Blarg_the_destroyer_of_realms_and_crusher_of_dreams
Blarg_the_destroyer_of_realms_and_crusher_of_dreams / Woman / Likes Men / Single

10 things men hate about women

1. Gossip - we don't care who said what, or who wore what.

2. Crying - it is emotional blackmail, and you know it.

3. Shoes - no, you don't need that many.

4. Movie choices - no, I don't want to see another Hugh Grant movie.

5. Shaving - don't use our razors on your legs, then bitch when we don't shave.

6. Wasting money on curios and knick knacks - they clutter up the place and it takes you longer to dust.

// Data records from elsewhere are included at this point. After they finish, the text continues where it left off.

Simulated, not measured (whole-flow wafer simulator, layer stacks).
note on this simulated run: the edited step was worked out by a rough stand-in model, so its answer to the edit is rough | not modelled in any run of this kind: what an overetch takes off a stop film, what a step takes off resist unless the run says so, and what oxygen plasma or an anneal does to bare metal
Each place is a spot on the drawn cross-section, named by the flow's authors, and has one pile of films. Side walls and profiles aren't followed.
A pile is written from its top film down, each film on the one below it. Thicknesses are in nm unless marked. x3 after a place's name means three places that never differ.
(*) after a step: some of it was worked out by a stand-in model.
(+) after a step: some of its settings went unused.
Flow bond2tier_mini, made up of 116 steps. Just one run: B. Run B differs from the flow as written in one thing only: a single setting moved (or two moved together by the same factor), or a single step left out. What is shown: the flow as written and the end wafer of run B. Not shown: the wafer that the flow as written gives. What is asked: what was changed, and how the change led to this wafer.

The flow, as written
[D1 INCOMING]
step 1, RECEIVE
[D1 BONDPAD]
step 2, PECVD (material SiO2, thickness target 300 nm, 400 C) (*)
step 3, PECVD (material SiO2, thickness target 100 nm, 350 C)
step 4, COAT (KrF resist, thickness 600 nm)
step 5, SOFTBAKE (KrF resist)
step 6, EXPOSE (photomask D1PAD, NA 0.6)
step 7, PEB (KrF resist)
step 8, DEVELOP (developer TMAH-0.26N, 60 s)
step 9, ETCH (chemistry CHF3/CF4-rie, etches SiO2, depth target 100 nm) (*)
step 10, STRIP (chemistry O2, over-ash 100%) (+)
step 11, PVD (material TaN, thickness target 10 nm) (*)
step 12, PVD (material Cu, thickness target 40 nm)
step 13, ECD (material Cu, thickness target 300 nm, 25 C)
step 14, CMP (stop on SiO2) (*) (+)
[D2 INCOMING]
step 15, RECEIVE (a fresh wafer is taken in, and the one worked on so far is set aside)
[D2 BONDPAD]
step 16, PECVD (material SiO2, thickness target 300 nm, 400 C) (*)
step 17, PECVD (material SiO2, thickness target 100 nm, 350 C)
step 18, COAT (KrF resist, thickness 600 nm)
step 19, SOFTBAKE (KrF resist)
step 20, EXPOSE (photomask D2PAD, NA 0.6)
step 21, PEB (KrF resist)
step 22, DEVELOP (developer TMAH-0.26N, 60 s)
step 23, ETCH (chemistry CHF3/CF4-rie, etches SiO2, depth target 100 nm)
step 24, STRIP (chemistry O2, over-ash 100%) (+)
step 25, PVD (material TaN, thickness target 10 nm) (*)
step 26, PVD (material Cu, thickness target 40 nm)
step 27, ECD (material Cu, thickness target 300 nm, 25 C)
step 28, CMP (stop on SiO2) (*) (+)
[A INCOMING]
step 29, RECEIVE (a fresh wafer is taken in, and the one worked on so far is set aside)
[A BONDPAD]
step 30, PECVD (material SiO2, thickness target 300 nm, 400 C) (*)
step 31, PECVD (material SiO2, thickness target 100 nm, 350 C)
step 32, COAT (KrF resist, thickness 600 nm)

7. Griping about every little thing - so what if my socks have holes. Do you want me to throw you out when you are in worse shape than you are now?

8. Overuse of the word "like" - this isn't the 90s and you aren't Alicia Silverstone.

9. Never letting things go - get over it, seriously.

10. Lists - self-explanitory.

about 2 years ago · 3 Likes
Marcus

Marcus · add "always going off about the hottest celebrity or actor or athlete, even to your boyfriend if you are in a relationship." We get it, you think he is hot. We don't need to hear it 100 times, ESPECIALLY if we are your boyfriend/husband.

B Easy!
B / 30 / Man / Likes Women / Single

Looks like i'll be spending the weekend sitting around in my holey socks, playing video games and drinking beers yelling "dude that was so sick!". Oh ya,,,I'll be doing this without any females probably....so you're right. Game on! LOL

about 2 years ago · 2 Likes
Robnasty
Robnasty / Woman / Likes Men / Single

A lonely fat teenaged girl wrote this. Anyone who gets hung up on these nuances is far too self-involved to be taken seriously. Plus, you lost credibility with the "LOL" in point number 4.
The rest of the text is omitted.